I would love to have implants. You see, these do not even fit in one hand. When I have the money, I am going to get some. I heard you can do it with your own fat these days, but I don’t have enough fat. Like, how bad is that? I wish I could take someone else’s. July 2005

“Body Landscapes" is a reaction against the excessive use of air brushed images by the media. We have grown accustomed to a two dimensional stage where not a hair is out of place. For many this translates into a warped view of the real, three-dimensional world and how we are supposed to look.

The fashion industry seeks body types so atypical to the average human form that they are almost a freak of nature. Model scouts are sent forth to the four corners of the world to track these rare creatures down. Once found, they are groomed and polished to perfection, photographed, and then buffed further in Photoshop.

With their abnormally long legs, tiny waists and symmetrical faces sitting upon giraffe-like necks, not many of us can ever hope to look like them. Yet these enhanced images are splashed across every media outlet, proclaiming an impossible ideal to strive for. In many people this can cause a deep-seated unease,or even depression. It is from this realization that my project has been conceived.
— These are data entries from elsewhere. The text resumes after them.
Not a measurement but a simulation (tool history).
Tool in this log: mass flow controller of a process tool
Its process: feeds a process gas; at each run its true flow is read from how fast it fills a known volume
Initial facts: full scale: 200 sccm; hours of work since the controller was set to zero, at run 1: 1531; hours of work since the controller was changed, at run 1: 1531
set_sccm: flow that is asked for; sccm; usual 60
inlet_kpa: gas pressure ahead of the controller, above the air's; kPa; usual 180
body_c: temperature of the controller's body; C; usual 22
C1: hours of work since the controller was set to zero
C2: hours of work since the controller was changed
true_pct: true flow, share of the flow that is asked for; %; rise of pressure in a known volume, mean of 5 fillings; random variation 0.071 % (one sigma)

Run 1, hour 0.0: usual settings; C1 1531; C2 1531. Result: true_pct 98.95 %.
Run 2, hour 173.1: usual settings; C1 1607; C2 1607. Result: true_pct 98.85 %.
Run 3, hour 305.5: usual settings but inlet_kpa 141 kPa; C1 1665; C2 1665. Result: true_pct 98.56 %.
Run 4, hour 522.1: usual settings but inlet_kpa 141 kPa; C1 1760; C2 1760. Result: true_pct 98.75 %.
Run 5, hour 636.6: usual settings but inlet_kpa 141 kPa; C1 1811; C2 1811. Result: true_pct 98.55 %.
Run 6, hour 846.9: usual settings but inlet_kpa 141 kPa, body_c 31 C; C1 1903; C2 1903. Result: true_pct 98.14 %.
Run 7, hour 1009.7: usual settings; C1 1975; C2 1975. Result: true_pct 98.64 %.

You are going to do a body exhibition? Can I be in it? I have horrible bat wings and fat on my upper back. Isn’t there a name for this? There should be. Lets see…how about back tires? That is really funny. October 2005

Just as looking at images of perfection is depressing, I decided that looking at humanity as it really is - warts, scars, cellulite and all – could be paradoxically uplifting. I have asked random people to confront their deepest insecurities by revealing to the camera the parts of themselves they struggle to like. No judgement was made as to whether they were ugly or otherwise.

Instead of trying to cover up and beautify, I have approached this project from the viewpoint of a landscape photographer, striving to reveal as much detail and definition as possible within a pleasing composition.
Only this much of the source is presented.